Donwannas

Right now, there is a kitten on my desk. She is sleeping sprawled between my keyboard and my monitor, and I’m pretty envious, because I have the donwannas. You know those, right? When you think okay, I really ought to get up and and then you think but I donwanna!

Here, for example, is an incomplete list of things I donwanna do right now:
*Donwanna figure out what to cook with my miscellaneous farmshare foods
*Donwanna even walk up the stairs to the kitchen
*Donwanna read anything longer than a couple of pages
*Donwanna work on my new workshop material

Some donwannas are about specific fears: do I have enough material for that new workshop, and by the way, who do I think I am, teaching people stuff? Others are more generalized, and are one of the ways we put up giant signs for ourselves: SLOW DOWN. Of course, we’re trained — by everything from our schools to our own ambitions — to respond to donwannas by saying but you must!.

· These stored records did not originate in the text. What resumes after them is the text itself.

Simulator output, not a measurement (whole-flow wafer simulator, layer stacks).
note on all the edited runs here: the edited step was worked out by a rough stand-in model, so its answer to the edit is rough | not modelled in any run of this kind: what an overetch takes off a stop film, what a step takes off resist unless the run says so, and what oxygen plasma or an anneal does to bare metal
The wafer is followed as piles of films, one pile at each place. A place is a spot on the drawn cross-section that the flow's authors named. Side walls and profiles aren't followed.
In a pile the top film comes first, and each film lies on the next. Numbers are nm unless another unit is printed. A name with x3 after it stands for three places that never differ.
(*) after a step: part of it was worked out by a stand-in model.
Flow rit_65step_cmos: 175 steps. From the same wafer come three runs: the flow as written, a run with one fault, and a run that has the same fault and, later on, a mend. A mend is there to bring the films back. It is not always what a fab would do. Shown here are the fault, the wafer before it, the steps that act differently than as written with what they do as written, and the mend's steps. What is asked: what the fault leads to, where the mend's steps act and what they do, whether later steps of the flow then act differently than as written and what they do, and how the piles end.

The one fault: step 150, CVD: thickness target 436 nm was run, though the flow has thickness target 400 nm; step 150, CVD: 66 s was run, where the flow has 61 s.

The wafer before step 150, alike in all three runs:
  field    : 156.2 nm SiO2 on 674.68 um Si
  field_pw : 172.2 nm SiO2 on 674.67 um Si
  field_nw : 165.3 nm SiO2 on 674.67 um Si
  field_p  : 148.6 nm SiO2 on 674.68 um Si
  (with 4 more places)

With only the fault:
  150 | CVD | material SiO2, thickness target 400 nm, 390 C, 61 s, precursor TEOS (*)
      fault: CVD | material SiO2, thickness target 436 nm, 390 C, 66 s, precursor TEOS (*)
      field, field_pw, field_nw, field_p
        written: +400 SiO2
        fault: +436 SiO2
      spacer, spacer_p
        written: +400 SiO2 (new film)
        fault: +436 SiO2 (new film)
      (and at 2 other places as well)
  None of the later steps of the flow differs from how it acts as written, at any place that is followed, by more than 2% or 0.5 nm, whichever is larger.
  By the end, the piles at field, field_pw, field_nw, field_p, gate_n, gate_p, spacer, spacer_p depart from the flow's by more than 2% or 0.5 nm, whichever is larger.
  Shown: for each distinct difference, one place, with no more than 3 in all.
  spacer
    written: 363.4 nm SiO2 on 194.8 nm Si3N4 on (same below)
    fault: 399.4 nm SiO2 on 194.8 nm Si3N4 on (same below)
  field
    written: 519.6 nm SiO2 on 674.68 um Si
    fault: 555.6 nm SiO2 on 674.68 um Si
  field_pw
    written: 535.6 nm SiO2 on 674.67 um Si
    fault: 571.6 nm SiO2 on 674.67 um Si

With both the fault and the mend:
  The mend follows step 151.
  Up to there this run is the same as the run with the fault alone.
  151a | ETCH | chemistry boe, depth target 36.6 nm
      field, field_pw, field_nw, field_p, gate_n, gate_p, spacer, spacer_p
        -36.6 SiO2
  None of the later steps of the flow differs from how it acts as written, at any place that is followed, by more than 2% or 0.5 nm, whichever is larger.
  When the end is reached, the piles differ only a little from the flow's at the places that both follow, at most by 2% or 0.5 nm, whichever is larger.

When we do this — and I’m pretty sure we all do, sometimes — we’re surrendering to disconnection. We’re sending some part of ourselves, a part that is sad or tired or frightened, the message sorry, buck up. And while there are some things we really do have to do, it can help soften things just to start by considering whether this is one of them. Could you skip it? Could you do it another way? Would it be more effective to spend time taking care of yourself now so that you could do That Thing (TM) willingly another time?

We don’t have to know all of these answers, just a willingness to ask the questions, to start to signal to ourselves that we’re listening and that we care, and that wherever we are, right now, is where we are and therefore pretty much automatically okay.